A home purchased in 1996 for $\$ 181,262$ was appraised at $\$ 266,694$ in 2000 . Assuming the rate of increase in the value of the home is constant, complete parts (a) through (c). a. Write an equation for the value of the home as a function of the number of years, $x$, after 1996 . b. Assuming that the equation in part (a) remained accurate, write an inequality that gives the range of years (until the end of 2010) when the value of the home was greater than $\$ 277,373$ c. Does it seem reasonable that this model remained accurate until the end of 2010 ? a. Write a linear equation that describes the value of the home. $y=\$$ (Do not include the $\$$ symbol in your answer.)

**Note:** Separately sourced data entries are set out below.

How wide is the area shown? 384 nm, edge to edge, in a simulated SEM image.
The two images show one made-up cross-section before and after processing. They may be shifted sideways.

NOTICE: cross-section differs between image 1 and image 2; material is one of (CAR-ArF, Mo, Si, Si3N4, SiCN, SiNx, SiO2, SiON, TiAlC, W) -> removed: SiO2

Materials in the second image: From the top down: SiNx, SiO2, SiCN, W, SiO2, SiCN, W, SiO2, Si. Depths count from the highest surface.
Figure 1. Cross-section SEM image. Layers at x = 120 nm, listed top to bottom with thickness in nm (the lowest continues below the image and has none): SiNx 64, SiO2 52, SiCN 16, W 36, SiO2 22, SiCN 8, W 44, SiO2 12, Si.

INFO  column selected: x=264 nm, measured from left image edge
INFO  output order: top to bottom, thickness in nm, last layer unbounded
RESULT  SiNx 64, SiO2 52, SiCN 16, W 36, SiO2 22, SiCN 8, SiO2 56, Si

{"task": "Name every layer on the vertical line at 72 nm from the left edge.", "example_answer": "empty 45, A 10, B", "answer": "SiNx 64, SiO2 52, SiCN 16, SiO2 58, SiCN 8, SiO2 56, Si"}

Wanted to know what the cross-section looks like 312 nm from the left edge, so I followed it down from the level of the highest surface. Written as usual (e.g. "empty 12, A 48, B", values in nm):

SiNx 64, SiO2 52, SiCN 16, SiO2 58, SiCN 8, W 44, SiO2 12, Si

Step 1 ：The problem is asking for a linear equation that describes the value of the home. The value of the home in 1996 is the y-intercept (b) and the slope (m) is the rate of increase per year. We can find the slope by subtracting the initial value from the final value and dividing by the number of years. The equation will be in the form y = mx + b.

Step 2 ：Given: initial_value = $181,262, final_value = $266,694, initial_year = 1996, final_year = 2000.

Step 3 ：Calculate the slope (m) using the formula: \(m = \frac{final\_value - initial\_value}{final\_year - initial\_year}\).

Step 4 ：Substitute the given values into the formula: \(m = \frac{266694 - 181262}{2000 - 1996} = 21358.0\).

Step 5 ：The slope of the line, which represents the rate of increase in the value of the home per year, is $21358.

Step 6 ：The y-intercept (b), which represents the initial value of the home in 1996, is $181262.

Step 7 ：Therefore, the equation that describes the value of the home is \(y = 21358x + 181262\).

Step 8 ：\(\boxed{y = 21358x + 181262}\) is the final answer.